The Woman Who Invented the Kitchen
She couldn’t cook.
Purdue Libraries' Archives and Special Collections.
The idea that housework is work now seems like a commonplace. We contract it out to housekeepers, laundromats, cleaning services, takeout places. We divvy it up: You cooked dinner, I’ll do the dishes. We count it as a second shift, as well as primary employment. But it wasn’t until the early part of the 20th century that first a literature, and then a science, developed about the best way to cook and clean. The results of this research shape the way we treat housework today, and created a template for the kitchen that remains conceptually unchanged from the 1920s. And the woman who made the kitchen better? She couldn’t cook.
If that sounds like the set-up for a comedy, that’s because it was. Lillian Moller Gilbreth, industrial psychologist and engineer, was the mother of 12 children. She and husband and partner Frank B. Gilbreth, inventors of what is known as motion study, pioneered the use of short films to watch how industrial processes and office tasks were done, breaking them down into component parts (which they called “therbligs,” Gilbreth backward) to determine how to make a job faster and less taxing. They tested many of their ideas on their children, establishing “the one best way” to take a bath, training preteens to touch type, and charting age-appropriate chores for each child. The ensuing hijinks provided enough material for memoirs written by two Gilbreth children, Cheaper by the Dozen and Belles on Their Toes.
Harris & Ewing/ Smithsonian Institution Archives/Wikimedia Commons.
While Frank Gilbreth was alive, he and Lillian worked for industry. She wrote or co-wrote many of his books, but often took no credit, as it was Frank with whom the male executives wanted to deal. After his sudden death in 1924, she had to re-establish herself as a solo female practitioner. According to biographer Jane Lancaster, in Making Time, Gilbreth soon saw that combining her professional expertise on motion study with her assumed expertise on women’s work gave her a marketable niche.
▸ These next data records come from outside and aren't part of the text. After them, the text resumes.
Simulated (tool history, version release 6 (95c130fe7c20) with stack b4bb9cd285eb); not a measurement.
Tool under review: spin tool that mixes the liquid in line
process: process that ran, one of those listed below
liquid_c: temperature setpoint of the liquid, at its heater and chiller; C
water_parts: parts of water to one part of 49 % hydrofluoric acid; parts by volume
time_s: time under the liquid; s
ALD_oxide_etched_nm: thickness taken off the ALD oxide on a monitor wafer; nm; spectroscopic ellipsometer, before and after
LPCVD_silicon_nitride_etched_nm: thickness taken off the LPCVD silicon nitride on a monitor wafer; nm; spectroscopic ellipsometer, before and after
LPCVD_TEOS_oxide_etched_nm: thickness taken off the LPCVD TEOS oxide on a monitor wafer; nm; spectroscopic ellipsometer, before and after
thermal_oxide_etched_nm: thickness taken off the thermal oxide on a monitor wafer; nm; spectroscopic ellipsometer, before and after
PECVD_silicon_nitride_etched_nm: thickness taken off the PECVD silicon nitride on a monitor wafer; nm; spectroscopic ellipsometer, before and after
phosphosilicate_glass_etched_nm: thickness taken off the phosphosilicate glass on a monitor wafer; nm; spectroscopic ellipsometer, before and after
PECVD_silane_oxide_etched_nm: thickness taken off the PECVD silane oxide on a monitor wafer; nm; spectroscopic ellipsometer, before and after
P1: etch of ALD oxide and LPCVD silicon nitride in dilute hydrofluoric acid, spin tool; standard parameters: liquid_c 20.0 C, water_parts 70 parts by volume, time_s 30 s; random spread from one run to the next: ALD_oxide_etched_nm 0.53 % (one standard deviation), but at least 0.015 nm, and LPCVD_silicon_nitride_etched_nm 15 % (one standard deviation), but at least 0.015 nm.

Frank B. Gilbreth Jr. and Ernestine Gilbreth Carey write, in Belles on Their Toes:
If the only way to enter a man’s field was through the kitchen door, that’s the way she’d enter… Mother planned, on paper, an efficiency-type kitchenette of the kind used today in a good many apartments. Under her arrangement, a person could mix a cake, put it in the oven, and do the dishes, without taking more than a couple of dozen steps.
It had to be cake, because that was one of few dishes Gilbreth made well. Gilbreth had grown up in an upper class household in California with a Chinese chef. She had worked side-by-side with Frank Gilbreth from the day they married. As she told a group of businesswomen in 1930, “We considered our time too valuable to be devoted to actual labor in the home. We were executives.”And family councils, at the Gilbreth home in Montclair, were run like board meetings.
Even though she did not do it herself, Gilbreth still considered housework unpaid labor, and as such, capable of efficiencies. The worker in the kitchen in the 1920s was often not a servant but the lady of the house, who spent an estimated 50 percent of her day there. The refrigerator had begun to arrive in middle-class homes, but was the subject of a pitched battle between gas and electric companies as to who made the superior chiller. Smaller electric appliances were also in development. “Home economists” raised the bar for domestic health and hygiene. Women became the targets of intense marketing campaigns for products large and small. Gilbreth worked for these manufacturers, and thus is complicit in the rise of consumerism for the home, but she never made explicit endorsements.
She did, however, partner with the Brooklyn Borough Gas Company to develop Gilbreth’s Kitchen Practical, unveiled in 1929 at a Women’s Exposition. The kitchen was intended to showcase the new gas-fueled appliances as well as Gilbreth’s research on motion savings. It was to replace the loose-fit kitchen of many traditional homes (including the Gilbreths’): a large room with discrete pieces of furniture around the edges. These might include a table, a freestanding cupboard or Hoosier cabinet, an icebox, a sink with a drying board and a stove. Ingredients, utensils and cookware might be across the room, or even in a separate pantry.
Department of Agriculture/National Archives.
To the contemporary eye, the Gilbreth Kitchen Practical looks hopelessly old-fashioned, but that has more to do with the 1920s appliances styled like pieces of leggy furniture than it does with Gilbreth’s layout. Working outward from her analysis of the motions, equipment and ingredients required to bake a cake, Gilbreth put stove and counter side-by-side, with food storage above, pan storage below, and the refrigerator a step away. A rolling cart provided additional surface area, and could be wheeled to the sink with a load of dirty dishes, where soap, sponge and drying rack were all within reach. The idea was to create a tight circuit for the cook, with no need to move the feet. The L-shaped arrangement she devised continues to be one of the most popular options for contemporary kitchens. (Yours is likely to be an L, C, or U.)